The Seventh Sinner (1972)



Jake Kirby #1
Jean Suttman holds a prestigious fellowship in the vaguely named but clearly important Institute in Rome, with a handful of promising other young scholars. They laughingly call themselves the 'Seven Sinners', a name that suddenly no longer seems like a laughing matter when a fellow scholar turns up dead in an ancient temple they're touring.  Luckily, Jacqueline 'Jake' Kirby, an acid-tongued librarian no longer on holiday, has a watchful eye on Jean when the killer's attention turns to her...

Spoilers Below




Our main voice in this mystery is ingenue Jean Suttman, so technically our heroine is still youthfully nubile, as readership seemed to chiefly demand. But we have a first here: for the first time, our heroine is not just a bystander or hanger-on to the academic world, but an active participant. Jean has an academic fellowship at a prestigious Institute, and her life is shaped by her studies. It's a little exhilarating. Even Kate More in Prince had retired from her scholarly pursuits, and Carol Farley of Rabbits was only a college senior. And Jean is sweet--she's smart and kind and reasonably attractive. 

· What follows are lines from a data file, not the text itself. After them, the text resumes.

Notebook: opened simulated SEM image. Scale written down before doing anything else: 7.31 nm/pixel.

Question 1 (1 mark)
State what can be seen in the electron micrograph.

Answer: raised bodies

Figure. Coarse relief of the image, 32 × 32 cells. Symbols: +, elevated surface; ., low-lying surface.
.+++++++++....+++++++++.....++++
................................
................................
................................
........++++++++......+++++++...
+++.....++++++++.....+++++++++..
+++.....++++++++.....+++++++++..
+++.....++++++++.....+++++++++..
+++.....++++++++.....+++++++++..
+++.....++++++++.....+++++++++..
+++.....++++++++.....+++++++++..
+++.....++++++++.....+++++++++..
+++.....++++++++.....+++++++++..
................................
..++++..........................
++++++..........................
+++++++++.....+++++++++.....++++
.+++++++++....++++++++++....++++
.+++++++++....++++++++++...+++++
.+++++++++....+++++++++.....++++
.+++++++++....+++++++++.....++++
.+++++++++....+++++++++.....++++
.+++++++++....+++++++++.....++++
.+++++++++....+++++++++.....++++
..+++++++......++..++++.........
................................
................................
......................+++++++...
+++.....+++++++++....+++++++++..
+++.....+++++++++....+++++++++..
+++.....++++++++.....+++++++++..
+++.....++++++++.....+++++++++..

However, Jake Kirby steals the stage as soon as she steps on it. While her age is never revealed, she seems to be vaguely forty-ish here, with two half-grown children at home, a tongue-in-cheek attitude towards motherhood, a cynical eye cocked at humanity, and the kind of adult sex appeal that proves romance is not just the purview of the young. Jake is one of my favorite characters to ever come out of MPM's brain. She's all Ruth Bennett's worldly wisdom (from Ammie), but with spark--Jake could never be described as 'meek.' Agatha Christie once described her Harley Quinn short stories as the best of her mystery writing--for the 'epicure'. I think Jake is very much for the Epicurean consumer of MPM works.

If the books MPM wrote during and immediately after her divorce reflect a disenchantment with men and romance in general, Jake shows her coming out of it and back into the world swinging. Jake might be a forty-ish single mother whose former husband (?) never merits so much as a mention (like MPM herself), but she defies contemporary conventions by being beautiful, eccentric and brilliant. From here on out, MPM's women will be independent, clever, often academic, and not prone to being saved. While earlier women characters might have moaned at convention, they will now openly and stubbornly flout it. It is glorious

MPM has finally, finally come into her own.

I will say this, however. The end of Sinner (which is, I will hastily add, an entertaining little mystery with a good cast and a lovely atmosphere) refuses to reward Jean and Jake with a pair of neatly wrapped romances. Jake might spin off for a casual romantic affair with a dashing police officer, but her interest in the long-term is clearly and firmly negated. And Jean...well, Jean's love interest is unveiled as the murderer, made mentally unstable by the pressures of an academic family.

Love is not the answer to life's questions, or its problems.

Favorite Line: "Money corrupts. I wish somebody would try to corrupt me. I could learn to like living this way."